Review by Publisher's Weekly Review
Yoshimoto favors short novels that gradually reveal thin, almost translucent layers of her characters' personalities. Her latest, following in the style of earlier books such as Kitchen and Asleep, is a careful examination of the relationship between two teenage cousins in a seaside Japanese town. Maria Shirakawa is a thoughtful young woman thrown by family circumstance (her parents never married; with her mother, she is waiting for her father's divorce from his current wife) into growing up with her cousin, Tsugumi Yamamoto, in her aunt and uncle's small inn. Tsugumi, who is chronically ill, possesses a mischievous charm that both maddens and amuses her family. As Maria describes Tsugumi: "She was malicious, she was rude, she had a foul mouth, she was selfish, she was horribly spoiled, and to top it all off she was brilliantly sneaky." Tsugumi's tenuous health seems to free her from the behavioral norms that govern Maria and Tsugumi's long-suffering older sister, Yoko, allowing her to curse, flirt with boys, concoct elaborate pranks and shock adults in a way Maria resents, envies and admires. Eventually, Maria's parents are united and she leaves to attend university in Tokyo, returning for a final summer during which the inn is being demolished, and this provides Yoshimoto with all the plot she needs to explore the difficult but affectionate bond between the cousins. Emmerich's translation overcomes the occasional awkward moment to render the frank yet understated language that animates this modest story. Agent, Jennifer Lyons. (Aug.) Forecast: Yoshimoto's novels are always charmingly packaged, and Goodbye Tsugumi is no exception. A pretty, blurred jacket image and the book's small size should tempt browsers. (c) Copyright PWxyz, LLC. All rights reserved
(c) Copyright PWxyz, LLC. All rights reserved
Review by Library Journal Review
Novelist Yoshimoto (Kitchen, etc.) is a sensation of sorts in Japan and wherever her fiction has been available and for good reason. Her portrayal of life in Japan from a young and contemporary perspective is refreshing and hopeful, albeit in strange ways. Her latest, however, seems nothing more than an indulgence. Maria is the daughter of an unmarried woman who works at a seaside resort hotel run by relatives. She is close to her two female cousins, one of whom, Tsugumi, has suffered her entire life from an unnamed illness. Tsugumi is mean-spirited, antisocial, and cruel, and Maria is often the only person who can get through to her. When Maria's mother finally marries her father, he takes them away to Tokyo, where Maria begins college and a tenuous new social life. She returns to the seaside resort for one last summer before it is to be sold and discovers that the lives of everyone there, especially Tsugumi, have changed. These changes are, however, neither remarkable nor plausible. The dialog is stilted and often cartoonish, and the plot is missing almost entirely. Recommended only for libraries that own Yoshimoto's other works and would like to have everything she has written. [Previewed in Prepub Alert, LJ 4/1/02.] Michelle Reale, Elkins Park Free Lib., PA (c) Copyright 2010. Library Journals LLC, a wholly owned subsidiary of Media Source, Inc. No redistribution permitted.

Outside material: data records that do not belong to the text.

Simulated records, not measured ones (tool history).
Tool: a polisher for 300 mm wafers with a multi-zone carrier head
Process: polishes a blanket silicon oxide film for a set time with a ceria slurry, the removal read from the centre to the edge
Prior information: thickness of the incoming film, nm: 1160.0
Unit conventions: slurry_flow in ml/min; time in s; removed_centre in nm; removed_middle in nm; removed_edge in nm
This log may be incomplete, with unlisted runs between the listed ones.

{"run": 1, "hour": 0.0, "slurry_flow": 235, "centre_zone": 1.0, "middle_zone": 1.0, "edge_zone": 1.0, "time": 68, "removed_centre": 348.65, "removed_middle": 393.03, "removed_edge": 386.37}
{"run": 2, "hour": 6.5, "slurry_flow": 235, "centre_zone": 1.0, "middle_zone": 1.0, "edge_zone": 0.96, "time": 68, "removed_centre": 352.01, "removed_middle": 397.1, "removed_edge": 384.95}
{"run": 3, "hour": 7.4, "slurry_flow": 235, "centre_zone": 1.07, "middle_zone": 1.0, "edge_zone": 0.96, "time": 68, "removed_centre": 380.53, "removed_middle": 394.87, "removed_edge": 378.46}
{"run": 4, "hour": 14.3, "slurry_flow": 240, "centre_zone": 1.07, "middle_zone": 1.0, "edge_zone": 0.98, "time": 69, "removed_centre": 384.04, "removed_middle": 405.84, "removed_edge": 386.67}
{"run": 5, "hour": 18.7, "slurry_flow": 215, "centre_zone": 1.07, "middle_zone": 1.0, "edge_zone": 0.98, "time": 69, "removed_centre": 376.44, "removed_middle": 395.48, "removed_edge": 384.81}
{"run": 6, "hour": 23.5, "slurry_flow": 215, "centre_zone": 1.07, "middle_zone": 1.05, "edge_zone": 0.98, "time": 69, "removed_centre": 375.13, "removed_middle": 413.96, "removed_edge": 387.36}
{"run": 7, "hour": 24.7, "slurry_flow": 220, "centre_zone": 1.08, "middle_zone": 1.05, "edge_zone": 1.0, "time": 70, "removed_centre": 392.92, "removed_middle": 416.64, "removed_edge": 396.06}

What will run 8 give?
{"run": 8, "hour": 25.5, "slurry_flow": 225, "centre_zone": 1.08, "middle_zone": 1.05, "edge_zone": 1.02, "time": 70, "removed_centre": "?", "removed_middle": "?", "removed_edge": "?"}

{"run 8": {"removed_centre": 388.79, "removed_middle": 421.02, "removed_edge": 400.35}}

(c) Copyright Library Journals LLC, a wholly owned subsidiary of Media Source, Inc. No redistribution permitted.
Review by Kirkus Book Review
Two teenaged cousins spend a final summer in their seaside hometown, in the gentle, reflective latest from Yoshimoto (Asleep, 2000, etc.). Because Maria's father was unable to get a divorce, she and her mother lived throughout her childhood at the Yamamoto Inn, run by Maria's aunt and uncle, seeing Dad only on weekends. This wasn't easy, especially since life there was dominated by Maria's sharp-tongued cousin Tsugumi, seriously ill since birth and determined to take it out on everyone around her. But the cousins have been close ever since Tsugumi faked a ghostly letter from Maria's beloved and recently deceased grandfather-a peculiar incident that sets the tone for their relationship: Tsugumi is outrageous (by Japanese standards, anyway; Americans may find her merely crotchety); Maria values her blunt honesty and understands the pain that fuels her anger. Looking back as an adult, Maria mingles memories of their childhood with an account of their last summer together, just after Maria's parents finally married and the family moved to Tokyo, and just before the Yamamotos sold the inn to start a European-style pension in the mountains. Yoshimoto's trademark blend of slangy prose and traditional Japanese affinity for nature is here again, though typical of her fresh outlook is a lovely scene when the girls walk over a mountain at night to dispel their sorrow over the final broadcast of a favorite TV show. Tsugumi's gruff charm and deep loneliness are well drawn, as is the quiet empathy of the young man she falls in love with. But the standout here is Maria: determinedly optimistic like her mother, yet affectionate toward by her father's nervous, loving anxieties, she grows into a happy maturity with the knowledge that loss is an inevitable part of growing up. The slightly odd ending, which casually thwarts expectations of a tragic denouement for Tsugumi, reminds us that this author never settles for the expected. Lyrical, accessible, enchanting: Yoshimoto deserves her international popularity.